I’ve been up since 3am. All my fears, anxieties, disappointments, and failures snap and snarl at me at 3am, denying me sleep, denying me peace. I laid in bed, tossing an turning, reviewing them all in my mind, reminding myself of all the reasons I’m not good enough, all the mistakes I’ve made, all the ways I don’t live up to my own expectations and all the ways I fall down, all the things I am afraid of, because I couldn’t help myself.
Finally, at 4:30 I gave up, turned on the light and decided to do something constructive. Wrote out my training intro for the break out session I’m giving at the staff conference and made a to-do list for it to get done today. So many little details, and I feel like I can’t keep track of them all… Writing it out relieved some anxiety. Getting them down on paper. Though being up so early means that today I will be fuzzy, when I need to be sharp. Oh well. I have my list. All I have to do is plod down it, mark things off.
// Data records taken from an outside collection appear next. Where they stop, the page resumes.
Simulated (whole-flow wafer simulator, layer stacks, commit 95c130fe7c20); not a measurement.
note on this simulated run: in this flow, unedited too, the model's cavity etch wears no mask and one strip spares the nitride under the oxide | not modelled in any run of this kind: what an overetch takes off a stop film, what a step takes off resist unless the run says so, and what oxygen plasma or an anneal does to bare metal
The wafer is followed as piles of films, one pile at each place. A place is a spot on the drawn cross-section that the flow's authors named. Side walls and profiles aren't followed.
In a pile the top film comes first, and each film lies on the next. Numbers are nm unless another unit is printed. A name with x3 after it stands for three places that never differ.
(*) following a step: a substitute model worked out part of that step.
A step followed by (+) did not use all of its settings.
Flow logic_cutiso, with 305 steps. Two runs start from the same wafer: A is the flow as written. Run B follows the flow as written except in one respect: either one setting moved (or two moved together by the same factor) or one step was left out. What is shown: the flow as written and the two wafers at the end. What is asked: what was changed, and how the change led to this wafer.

Then I turned over and woke Ad with my mouth on his cock. I like doing that for him, but seldom do, being the selfish “just let me sleep fifteen more minutes” girl that I am. I think he was pleasantly surprised. Though when I stayed awake after I was done he kicked me out of bed so he could go back to sleep. “Go work off some energy,” he said. So I did, and worked out to the new Jillian Micheals (sp?) DVD that he got me the other day. Damn that bitch can work out. About killed me. In fact I am a bit queasy, even now. And tired. Fuck I am tired.
Maybe…now…a half hour nap before I have to get ready for work.